Information About Flex Links
This section includes the following topics:
Flex Links are a pair of a Layer 2 interfaces (switchports or port channels), where one interface is configured to act as a backup to the other.
This feature provides an alternative solution to the Spanning Tree Protocol (STP), allowing users to turn off STP and still provide basic link redundancy. You generally configure Flex Links in networks where customers do not want to run STP on the switch. When you configure STP on the switch, it is not necessary to configure Flex Links because STP already provides link-level redundancy or backup.
STP is enabled by default on network node interfaces (NNIs). It is disabled on enhanced network interfaces (ENIs), but you can enable it. STP is not supported on user network interfaces (UNIs).
You configure Flex Links on one Layer 2 interface (the active link) by assigning another Layer 2 interface as the Flex Link or backup link. When one of the links is up and forwarding traffic, the other link is in standby mode, ready to begin forwarding traffic if the other link shuts down. At any given time, only one of the interfaces is in the linkup state and forwarding traffic. If the primary link shuts down, the standby link starts forwarding traffic. When the active link comes back up, it goes into standby mode and does not forward traffic. STP is disabled on Flex Link interfaces.
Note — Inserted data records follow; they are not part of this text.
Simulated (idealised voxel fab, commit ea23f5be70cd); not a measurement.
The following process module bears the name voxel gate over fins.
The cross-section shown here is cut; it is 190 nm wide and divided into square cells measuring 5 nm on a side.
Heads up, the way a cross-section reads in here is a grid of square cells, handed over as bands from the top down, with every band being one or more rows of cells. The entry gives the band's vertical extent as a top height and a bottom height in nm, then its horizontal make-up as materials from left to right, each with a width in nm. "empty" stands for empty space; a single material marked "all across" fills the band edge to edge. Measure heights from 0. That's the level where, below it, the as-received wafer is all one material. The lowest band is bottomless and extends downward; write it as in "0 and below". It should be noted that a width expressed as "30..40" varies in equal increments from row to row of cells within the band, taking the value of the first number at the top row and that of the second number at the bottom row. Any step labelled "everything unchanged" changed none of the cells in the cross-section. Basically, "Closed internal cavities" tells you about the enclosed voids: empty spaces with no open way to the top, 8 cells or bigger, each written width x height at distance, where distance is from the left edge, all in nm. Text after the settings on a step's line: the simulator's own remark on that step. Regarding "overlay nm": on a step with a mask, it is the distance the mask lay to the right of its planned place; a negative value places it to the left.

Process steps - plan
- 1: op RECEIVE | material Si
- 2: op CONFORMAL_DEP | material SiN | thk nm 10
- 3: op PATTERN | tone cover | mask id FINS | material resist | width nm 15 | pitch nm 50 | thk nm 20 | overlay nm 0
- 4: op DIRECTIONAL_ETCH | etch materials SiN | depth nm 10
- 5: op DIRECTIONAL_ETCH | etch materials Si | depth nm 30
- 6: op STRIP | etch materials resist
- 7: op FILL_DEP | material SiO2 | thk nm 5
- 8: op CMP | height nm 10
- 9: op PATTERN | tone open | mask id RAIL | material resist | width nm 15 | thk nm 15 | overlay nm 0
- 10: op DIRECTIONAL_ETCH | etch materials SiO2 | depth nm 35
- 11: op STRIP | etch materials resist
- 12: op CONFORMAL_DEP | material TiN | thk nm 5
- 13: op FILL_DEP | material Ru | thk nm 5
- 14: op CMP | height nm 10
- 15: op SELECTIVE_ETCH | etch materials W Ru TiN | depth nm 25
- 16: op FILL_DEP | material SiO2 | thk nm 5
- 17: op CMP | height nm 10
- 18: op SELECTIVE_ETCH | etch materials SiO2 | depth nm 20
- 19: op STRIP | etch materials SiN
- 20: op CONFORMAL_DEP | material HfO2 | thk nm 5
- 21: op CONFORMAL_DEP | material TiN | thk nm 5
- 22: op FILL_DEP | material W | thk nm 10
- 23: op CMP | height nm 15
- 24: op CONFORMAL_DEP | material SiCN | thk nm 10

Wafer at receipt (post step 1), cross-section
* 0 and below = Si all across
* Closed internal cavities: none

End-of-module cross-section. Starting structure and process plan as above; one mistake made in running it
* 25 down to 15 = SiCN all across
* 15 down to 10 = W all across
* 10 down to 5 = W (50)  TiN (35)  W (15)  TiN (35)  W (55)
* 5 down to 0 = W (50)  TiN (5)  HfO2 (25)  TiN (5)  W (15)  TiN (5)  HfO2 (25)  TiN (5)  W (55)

In Figure Flex Links Configuration Example, ports 1 and 2 on switch A are connected to uplink switches B and C. Because they are configured as Flex Links, only one of the interfaces is forwarding traffic; the other is in standby mode. If port 1 is the active link, it begins forwarding traffic between port 1 and switch B; the link between port 2 (the backup link) and switch C is not forwarding traffic. If port 1 goes down, port 2 comes up and starts forwarding traffic to switch C. When port 1 comes back up, it goes into standby mode and does not forward traffic; port 2 continues forwarding traffic.
You can also choose to configure a preemption mechanism, specifying the preferred port for forwarding traffic. In the following figure, for example, you can configure the Flex Link pair with preemption mode so that after port 1 comes back up in the scenario, if it has greater bandwidth than port 2, port 1 begins forwarding after pre-empt delay (default pre-empt delay is 35 seconds); and port 2 becomes the standby. You do this by entering the interface configuration switchport backup interface preemption mode bandwidth and switchport backup interface preemption delay commands.
If a primary (forwarding) link or the standby link goes down, a trap notifies the network management stations. Flex Links are supported only on Layer 2 ports and port channels in either trunk or access mode. They are not supported on VLANs or Layer 3 ports.
When a Flex Link interface is learned as an mrouter port, the standby (non-forwarding) interface is also co-learned as an mrouter port if the link is up. This co-learning is for internal software state maintenance and has no relevance with respect to IGMP operations or hardware forwarding unless multicast fast-convergence is enabled. With multicast fast-convergence configured, the co-learned mrouter port is immediately added to the hardware. Flex Link supports multicast fast convergence for IPv4 IGMP.